Category Archives: snacking

Bunny Bars

Hey. Congratulations.

We all totally survived that whole “end of days” thing. What a load of hype. There wasn’t a single meteor, no invasion by aliens, and hardly a tremor. I think the rattling I felt was just a combination of the wind and the Muni passing by. Sometimes I do think it’s an earthquake. Don’t judge. The supposed Rapture sure didn’t.

So, yeah, that whole apocalypse thing not happening was kind of a relief. Although we took full advantage of the buzz and hosted a party to celebrate. The theme: your last meal on earth.

I made low sodium meatball subs. Obviously. Was that even a question?

But the idea of impending disaster – whether real or highly dramatized – was also a good reminder to be prepared. To have your earthquake/apocalypse kits packed and ready to go. And I’m not just talking about water, first aid supplies, and a cross bow. I’m talking about filling those 911-bags with low sodium foods that are lightweight, nutritious, and low in salt.

I’ve found some great products already, which include things like individual packets of tahini butter and these other goodies. But finding a granola bar has always been a bit difficult. Between my salt-free needs and my nut allergy (ugh), there aren’t many cunchy oat snacks that I can eat.

Until Bunny Bars. Which are sold in WALGREENS. And are gluten, sodium, and nut free. Score.

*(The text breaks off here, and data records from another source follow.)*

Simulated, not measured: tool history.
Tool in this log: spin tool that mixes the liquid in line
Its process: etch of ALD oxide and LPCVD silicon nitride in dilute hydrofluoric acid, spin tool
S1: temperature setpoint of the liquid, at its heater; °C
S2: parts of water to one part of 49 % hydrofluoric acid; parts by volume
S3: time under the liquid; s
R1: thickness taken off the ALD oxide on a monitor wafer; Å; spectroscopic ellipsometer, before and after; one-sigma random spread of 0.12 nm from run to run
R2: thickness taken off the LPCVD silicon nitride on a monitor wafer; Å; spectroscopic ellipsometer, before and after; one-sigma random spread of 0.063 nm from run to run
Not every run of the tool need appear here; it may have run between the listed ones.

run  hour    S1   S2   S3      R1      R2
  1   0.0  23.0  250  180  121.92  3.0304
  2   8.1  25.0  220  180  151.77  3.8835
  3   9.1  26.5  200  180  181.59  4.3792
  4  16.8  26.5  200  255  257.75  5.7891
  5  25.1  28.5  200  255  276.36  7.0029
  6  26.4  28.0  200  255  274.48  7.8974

They’re great for the emergency kit, as an afternoon snack, for hiking, for lunch boxes, for baseball games…

…and definitely good for magic shows too.

I think these treats may be marketed specifically for children. I just have a hunch.

But their taste is definitely appropriate for adults. A population that can eat chocolate at all times of the day without having to ask for permission. Ever.

So yeah, sodium-free Bunny Bars. Hop to it.

And chow on.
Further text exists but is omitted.